LA County Aims New Focus on Women Inmates. Harriett Buhai Center’s Report Influential in their Decisions

On February 12, 2019, the Los Angeles County Board of Supervisors adopted several recommendations proposed by the Harriett Buhai Center for Family Law in its recent report, Lynwood to Lancaster: Opportunities and Challenges for the Los Angeles County Women’s Jail Relocation. It voted to completely stop the move to Mira Loma Detention Center in Lancaster and to review alternative options for a new jail location. Additionally, the Board passed two motions that quoted heavily from the Center’s report and from a draft motion the Center submitted to the Board for a gender-responsive expert consultant and permanent director of gender-responsive services. One motion, titled “Building a Gender-Responsive Criminal Justice System,” adopted the Center’s recommendations to (1) restructure and strengthen the committee tasked with planning for the new jail (Gender-Responsive Advisory Committee), (2) hire an expert consultant to create a plan for system transformation, and (3) create a new permanent position to centralize leadership of gender-responsive efforts and implement the plan created by the expert (Director of Gender-Responsive Services). The second motion, titled “Developing Los Angeles County’s Plan for Justice-Impacted Women,” adopted the Center’s recommendation to start planning for gender-responsive system transformation by first investigating women’s unmet needs, since their pathways to crime are determined by their unmet needs.

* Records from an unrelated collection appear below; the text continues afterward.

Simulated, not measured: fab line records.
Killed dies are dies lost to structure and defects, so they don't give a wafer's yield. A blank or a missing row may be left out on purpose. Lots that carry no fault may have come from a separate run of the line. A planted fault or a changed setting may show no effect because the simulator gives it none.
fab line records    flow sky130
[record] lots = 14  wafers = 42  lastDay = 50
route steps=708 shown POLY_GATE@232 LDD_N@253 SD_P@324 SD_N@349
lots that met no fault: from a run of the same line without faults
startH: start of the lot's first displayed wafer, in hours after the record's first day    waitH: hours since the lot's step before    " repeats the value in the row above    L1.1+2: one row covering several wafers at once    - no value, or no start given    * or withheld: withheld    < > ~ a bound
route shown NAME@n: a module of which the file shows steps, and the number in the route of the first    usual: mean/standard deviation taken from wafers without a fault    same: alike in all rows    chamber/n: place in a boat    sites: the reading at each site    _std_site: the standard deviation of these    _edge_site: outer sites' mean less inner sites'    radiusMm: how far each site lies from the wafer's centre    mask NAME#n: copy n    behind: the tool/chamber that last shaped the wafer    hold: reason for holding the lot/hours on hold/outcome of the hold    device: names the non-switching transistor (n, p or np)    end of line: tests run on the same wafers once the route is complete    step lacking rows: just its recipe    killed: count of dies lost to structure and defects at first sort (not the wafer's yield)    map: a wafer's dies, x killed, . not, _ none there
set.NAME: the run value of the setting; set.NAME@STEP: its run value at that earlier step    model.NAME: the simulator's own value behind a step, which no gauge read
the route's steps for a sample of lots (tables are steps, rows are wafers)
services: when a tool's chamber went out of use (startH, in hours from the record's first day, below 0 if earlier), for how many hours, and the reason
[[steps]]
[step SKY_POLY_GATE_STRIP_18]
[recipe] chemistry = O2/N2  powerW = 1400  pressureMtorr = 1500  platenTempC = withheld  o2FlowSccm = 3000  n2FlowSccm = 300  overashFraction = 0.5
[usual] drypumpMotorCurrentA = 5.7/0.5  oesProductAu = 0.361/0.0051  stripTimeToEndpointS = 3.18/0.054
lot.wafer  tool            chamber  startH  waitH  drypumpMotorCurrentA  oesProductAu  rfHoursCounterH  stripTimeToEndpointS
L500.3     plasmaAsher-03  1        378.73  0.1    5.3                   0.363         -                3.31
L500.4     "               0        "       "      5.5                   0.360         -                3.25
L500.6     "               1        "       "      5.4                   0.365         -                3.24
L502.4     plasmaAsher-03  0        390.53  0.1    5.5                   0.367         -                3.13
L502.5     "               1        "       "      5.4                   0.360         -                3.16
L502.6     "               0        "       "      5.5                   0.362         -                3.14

The Board’s actions are victories for families in Los Angeles County. When the Center learned that Los Angeles County planned to relocate its women’s jail from downtown area to a remote area, it knew that families needed to have a strong voice in the process. The Center has been proud to be a voice and advocate. Maternal incarceration significantly disrupts family structures, however it’s known that visitation during incarceration promotes family reunification after release. The original site in Lancaster would have been extremely difficult for family members, especially children, to visit. The Center has been voicing its concerns and recommendations to the Board and the Sheriff’s Department for the past seven months. The recent vote is a sign that LA’s elected officials agree that moving the women’s jail far away would harm families and the community. The Center will continue to be involved in planning for a gender-responsive jail system for women. Ricca Prasad, the Center’s Project Assistant, will Chair the Gender Responsive Advisory Committee’s Visitation Sub-Committee.